I have written about the multi-user phone before, but that was in the context of phones as computers. Let’s ignore the fact that a phone can be a computer, and look at a phone as a phone. When you dial a phone number, who answers?

Privateline.com documents the first answer to this question in its page about the party line. Today, party line means something entirely different, but in the 20th century “party line” referred to a phone line that was shared by multiple households. This provided some advantages:

For years, [Homer Benedict] shared the telephone line with the woman next door. When he was working in his yard, she would pick up on his ring and summon him inside to take the call.

However, party lines had clear privacy issues, as Doris Day and Rock Hudson fans will attest. (Privateline.com notes that despite the movie “Pillow Talk” being set in New York City, that city had actually eliminated all party lines by 1930.)

Because of this, most people converted to what were then known as private lines (although Homer Benedict didn’t convert to a private line until he turned 100, and then only because the party line wouldn’t support Lifeline service). Back when I was growing up, private lines were actually considered to be private. After all, if you dialed a number, you would get mom, or dad, or one of the kids. And since these were the days in which phones were attached to the wall (i.e. no cordless phones), you usually wouldn’t have people eavesdropping on your calls. Usually.

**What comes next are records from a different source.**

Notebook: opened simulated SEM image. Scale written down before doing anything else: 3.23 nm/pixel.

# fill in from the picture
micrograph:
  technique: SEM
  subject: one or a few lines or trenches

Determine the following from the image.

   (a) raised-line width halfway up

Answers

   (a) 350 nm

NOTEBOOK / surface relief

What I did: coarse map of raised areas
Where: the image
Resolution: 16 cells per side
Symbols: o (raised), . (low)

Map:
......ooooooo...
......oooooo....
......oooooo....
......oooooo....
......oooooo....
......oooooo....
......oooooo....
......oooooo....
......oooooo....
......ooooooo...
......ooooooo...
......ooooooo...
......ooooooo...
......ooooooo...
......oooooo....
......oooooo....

But as I noted in my October 2011 post, more and more people are moving to cellular phones. While such a phone could theoretically be shared by a family, it often makes more sense for the phone to be associated with an individual.

This progression from party line to family line to personal line has numerous ramifications, but I’m just going to talk about one of them. I’ll return to my initial question – when you dial a phone number, who answers?

In the party line world, that answer could vary. Perhaps Doris Day isn’t at home, so Rock Hudson answers (ignoring the “distinctive ring” feature that indicated that the call was for Doris). This might be helpful if you’re the woman who lives next to Homer Benedict, but it could be disastrous if you’re trying to reach Doris Day and you reach Rock Hudson instead.

In the family line world, there was less variability – you’d usually have someone answer who was a member of a particular household. What would usually happen, however, is that the intended recipient of the call would NOT be the one to answer. Often dad would answer the phone, only to receive yet another call for his popular teenage daughter.

In the personal line world, the phone is usually answered by one person. If I dial a particular number, then I expect that a single person will answer that phone, and I will get flustered when someone else answers it.

These things have changed over the years, and we have had to change our behavior and our expectations accordingly. Sometimes we get confused – what happens if you call me and ask for my wife, forgetting that you are calling me on my mobile phone and my wife is in another county? Or what happens when a teenage boy calls that cute teenage girl – but he mistakenly calls her on her home line and her dad answers?

But the “who will answer the phone” question is just one of many questions that has resulted from these changes in phone number ownership. What issues do you encounter because of this?